This article first appeared in The Edge Financial Daily, on December 3, 2015.
KUALA LUMPUR: Scanwolf Corp Bhd, which was embroiled in a boardroom tussle between April and June, is about to embark on a new chapter, as major shareholders from the two camps seem to work together peacefully, at least for now.
“Everything is back to normal. There is no more boardroom tussle. With the new shareholders coming in, we now have plans to drive the company forward and we will continue to source for more property-related projects to strengthen our property division,” Scanwolf’s management told The Edge Financial Daily in an email.
Scanwolf (fundamental: 0.55; valuation: 0.90) is an Ipoh-based home and kitchen fittings manufacturer that ventured into property development in 2011. Currently, the group has two flagship development projects, namely Kampar Putra and Taman Harmoni in Perak.
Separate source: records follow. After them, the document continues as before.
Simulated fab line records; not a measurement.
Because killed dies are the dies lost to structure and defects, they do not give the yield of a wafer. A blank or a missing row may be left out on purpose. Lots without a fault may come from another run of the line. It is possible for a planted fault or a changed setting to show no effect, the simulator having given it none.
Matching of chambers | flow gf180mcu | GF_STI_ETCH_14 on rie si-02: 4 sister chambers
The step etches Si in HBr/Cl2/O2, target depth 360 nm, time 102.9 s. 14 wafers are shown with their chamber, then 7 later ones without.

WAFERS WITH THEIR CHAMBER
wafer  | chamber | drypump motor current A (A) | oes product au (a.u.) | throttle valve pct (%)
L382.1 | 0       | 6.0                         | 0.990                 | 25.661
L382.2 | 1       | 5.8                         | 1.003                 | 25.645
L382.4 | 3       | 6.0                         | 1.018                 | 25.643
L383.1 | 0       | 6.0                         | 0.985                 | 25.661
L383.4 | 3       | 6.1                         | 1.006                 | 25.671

The Kampar Putra project, which carries a total gross development value (GDV) of RM355 million, will be developed on a 59-acre (23.88ha) leasehold land in Kampar. The six-phase project is an integrated self-contained township comprising a mix of residential and commercial properties.
The township is in the vicinity of Universiti Tunku Abdul Rahman and Kolej Tunku Abdul Rahman, while it is also easily accessible via the North-South Highway.
Launched in 2012, the first phase of Kampar Putra, comprising 144 residential units, has a GDV of RM30 million. To date, these units have been completed up to 70% to 80%, while 85% of the 144 units were sold.
According to a company official, Scanwolf plans to launch the second phase of Kampar Putra in 2016. Comprising 600 units of commercial suites, this new phase of the project is expected to fetch a GDV of RM122 million.
“We are still waiting for the necessary approvals from the relevant authorities. Hopefully, we can get it done by end-December,” he said.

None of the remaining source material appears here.